By Sidney Hill, Jr., executive editor -- Manufacturing Business Technology, 10/1/2007

Although it lasted less than two full days, the impact of the strike the United Auto Workers (UAW) launched against General Motors in September will be felt for many years.

In fact, it will likely be remembered as the event that finally brought the U.S. auto industry into the age of globalization.

GM's primary goal in the negotiations leading up to the strike—and subsequent contract agreement—was bringing its labor costs in line with its Asian competitors. Currently, GM spends $70 to $75 per hour on wages and benefits for each of its workers. For Asian auto makers, that number is $45 to $50 per hour.

The UAW argued that it has helped GM manage labor costs with multiple wage concessions over the past several years, and by agreeing in these negotiations to the establishment of an independent trust fund to manage health care for GM retirees.

Shedding the responsibility for retiree health care—an obligation the company took on during the auto industry's heyday—should cut $12 to $14 per hour from GM's labor costs.

But management said that wasn't enough. It wanted the right to offer newly hired workers lower wages and lighter benefits packages—such as 401(k) plans rather than pensions—than current workers receive. It also wanted the flexibility to move jobs around—even outsource them to other countries—when it feels economic conditions warrant.

That drove the UAW to the picket line. The union wanted GM to guarantee that a certain number of future vehicles will be designed and built by union workers in U.S. cities.

“Globalization is killing us,” Jerry Gillespie, president of a UAW local in Warren, Mich., whose members work on engineering and design of future products, told The Wall Street Journal shortly after workers walked off the job. “They want to build engineering centers in the rest of the world and take that work away from us. That's our fight.”

Unfortunately, for Gillespie and his union brethren, it may be a losing fight. As regular readers of this magazine are well aware, the concept of global product design teams is ingrained across most manufacturing verticals. And there are few companies—in manufacturing or other industries—that offer their employees full pensions; nearly everyone with a retirement plan these days has a 401(k).

Here are some more bleak facts for striking GM workers:

  • In the four years since GM and the UAW last negotiated a contract, UAW membership at the traditional Big Three auto companies declined by nearly 40 percent, from 310,000 to roughly 180,000 in raw numbers.
  • UAW members now make fewer than half of the cars sold in the U.S. Many of those cars are made in nonunion plants owned and operated by Japanese and German car companies.

The September strike ended when GM pledged to continue investing in factories staffed by UAW members, although its initial statements on the matter were vague about any actual job guarantees.

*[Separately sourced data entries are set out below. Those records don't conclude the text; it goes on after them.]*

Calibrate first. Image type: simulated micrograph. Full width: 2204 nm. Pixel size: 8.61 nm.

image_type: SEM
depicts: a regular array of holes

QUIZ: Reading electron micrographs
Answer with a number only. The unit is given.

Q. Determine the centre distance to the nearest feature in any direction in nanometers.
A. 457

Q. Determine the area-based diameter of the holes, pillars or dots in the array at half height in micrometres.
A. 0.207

It was clear, however, that GM gained the right to buy out thousands of veteran workers in that $70-per-hour labor range and replace them with new workers earning much less.

When the agreement was announced, GM CEO Richard Wagoner issued a statement saying it would “help us close the fundamental competitiveness gap in our business.”

With the UAW now expected to sign similar agreements with Ford and Chrysler, it's clear that we're witnessing fundamental change in the U.S. auto industry.